A decent heat wave in early December eased that pressure and brought welcome stress to the vines, refocusing their attention from too-enthusiastic canopy growth to the fruit. Veraison (colour change) started early in mid-December. And then it cooled right down and rained again. And again. And again. The vineyard looked magnificent, the slashing and spraying didn’t stop. 

In January it got hot again, with a spell of unusually warm nights, which is great for controlling downy mildew and ripening, but has knocked some of the acids around a bit. We can fix that up in the winery with natural tartaric acid.

We picked Pinot and Chardonnay for the sparkling base on 17th January – the earliest start to vintage in my recollection. Winemaking friends were caught out still on holiday, and the harvesters that normally come to Mudgee after completing in the Hunter were still busy there. The Pinot Noir Rose came in a couple of days later, and by the end of January, after some ridiculously big days, all the whites were off. I'm happy with the Chardonnay and the Rosé in particular. Yields were excellent, with the vines in superb health thanks to the continued dedication and work of our vineyard team. 

Now to the reds… By early February, the BOM had copped a hiding from every farmer in Australia, thrown their hands up in the air and more or less said 'we have no idea'... So now we're flying blind which is certainly spicing things up a bit! 

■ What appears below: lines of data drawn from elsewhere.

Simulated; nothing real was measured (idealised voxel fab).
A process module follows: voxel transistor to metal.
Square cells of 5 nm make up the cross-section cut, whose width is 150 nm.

The last week of January and first two of February were hot, with maximum temperatures stuck in the high 30s and little relief at night. The vines reacted like a toddler on a 24hr flight who's overtired, over stimulated and just plain over it. They stalled, refusing to ripen, the grapes stuck at 12 Baume. A series of storms crashed over us time and again - a cycle of hot, muggy days and stormy, rain-filled nights. It's lovely to hear rain on a tin roof, except when it’s not. 

As I write this on 20th February, although we've picked some reds for the Nouveau and for clients, we haven't picked any of the serious reds for ourselves.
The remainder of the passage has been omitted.